The reasons for this blog: 1. To provide basic author information for students, teachers, librarians, etc. (Please see sidebar) 2. I think out loud a lot as I work through writing projects, and I'm trying to dump most of those thoughts here rather than on my friends.

Monday, June 21, 2010

Worked nearly all day yesterday on dystopian ms. Got a lot done; so much, in fact, that by the end I was utterly confused and lost, and thinking nobody in their right mind would ever be interested in any of it--which is probably a good sign. I hope. Actually, I can't remember if it's a good sign or not. Eh, doesn't matter; I shall proceed onward anyway.

But not today, probably. I've got to get some kind of schedule going, because I contracted to write a w-f-h novel by Sept. 1st, plus I told agent I'd make an attempt to have 6 chapters of this ms in before I leave for V. residency. Plus "lecture," plus getting family and house and animals ready for me to be gone. Egad.

Anyway. I was trying to describe the former GN to a fellow writer, and pulled it up out of curiosity to see how it looks now that I've laid off it for four or so months. Answer: not too good. It's a mess. Needs a total overhaul. It really is boring and, well, fruity. Am mulling over (again) the problem of the MC with no goal. The solution, you'd think, would be to make sure that the reader has a goal for the MC. However, I'm having trouble figuring out how to do that, here.

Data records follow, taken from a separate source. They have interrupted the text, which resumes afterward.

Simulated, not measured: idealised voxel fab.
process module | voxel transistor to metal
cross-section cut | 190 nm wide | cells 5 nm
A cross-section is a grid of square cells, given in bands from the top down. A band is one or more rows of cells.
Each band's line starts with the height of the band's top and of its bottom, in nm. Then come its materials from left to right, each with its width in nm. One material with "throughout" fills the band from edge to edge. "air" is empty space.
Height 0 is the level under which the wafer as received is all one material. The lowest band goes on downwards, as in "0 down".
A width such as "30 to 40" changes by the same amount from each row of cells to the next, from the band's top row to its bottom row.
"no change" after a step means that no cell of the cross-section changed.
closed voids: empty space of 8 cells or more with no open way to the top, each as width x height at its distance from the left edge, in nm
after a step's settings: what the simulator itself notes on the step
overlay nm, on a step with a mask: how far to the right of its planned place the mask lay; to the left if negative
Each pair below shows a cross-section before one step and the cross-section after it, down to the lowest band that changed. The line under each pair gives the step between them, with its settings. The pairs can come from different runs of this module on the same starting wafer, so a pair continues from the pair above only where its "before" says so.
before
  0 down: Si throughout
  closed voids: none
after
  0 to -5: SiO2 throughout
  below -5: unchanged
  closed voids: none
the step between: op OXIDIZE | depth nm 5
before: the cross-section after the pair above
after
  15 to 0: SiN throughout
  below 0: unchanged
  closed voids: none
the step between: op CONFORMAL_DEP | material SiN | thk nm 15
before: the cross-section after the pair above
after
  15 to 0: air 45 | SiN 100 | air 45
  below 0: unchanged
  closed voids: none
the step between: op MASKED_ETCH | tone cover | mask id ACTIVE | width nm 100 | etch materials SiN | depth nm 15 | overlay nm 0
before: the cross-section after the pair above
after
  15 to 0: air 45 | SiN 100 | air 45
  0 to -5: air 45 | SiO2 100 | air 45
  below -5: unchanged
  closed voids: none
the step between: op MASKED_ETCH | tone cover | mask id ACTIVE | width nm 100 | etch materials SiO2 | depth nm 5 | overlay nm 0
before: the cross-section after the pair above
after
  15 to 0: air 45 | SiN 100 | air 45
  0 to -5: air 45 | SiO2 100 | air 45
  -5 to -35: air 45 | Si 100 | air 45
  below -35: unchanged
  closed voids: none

I suppose the thing to do would be to make the reader feel bad for the MC, make the reader root for her to be happy. But in order to do that, don't I have to make the MC really miserable? That's what makes a story work, is conflict and inflicting misery on your MC. But it's not what I want to do, not at first. I can't do that, really. It would go against the entire raison d'etre for the ms, which is that misery and giving oneself away in relationships is insidious and begins in small, almost unrecognizable increments. So...there must be another way to do it. I'll have to keep mulling it over. I was thinking that since it's in third person, maybe there's a way to sort of stifle and smush the MC by telling her story underneath the activities of other people, in the beginning. Don't know how to do that without giving the false implication that it's their story rather than hers, though.

Anyway, no time to think about it right now. All I know is, I seem to have lost not one ounce of determination to get that ms working, even if I have to stretch my feeble liver-spotted hand out of the coffin they've placed me in and type the last (correct) words of it before I finally expire.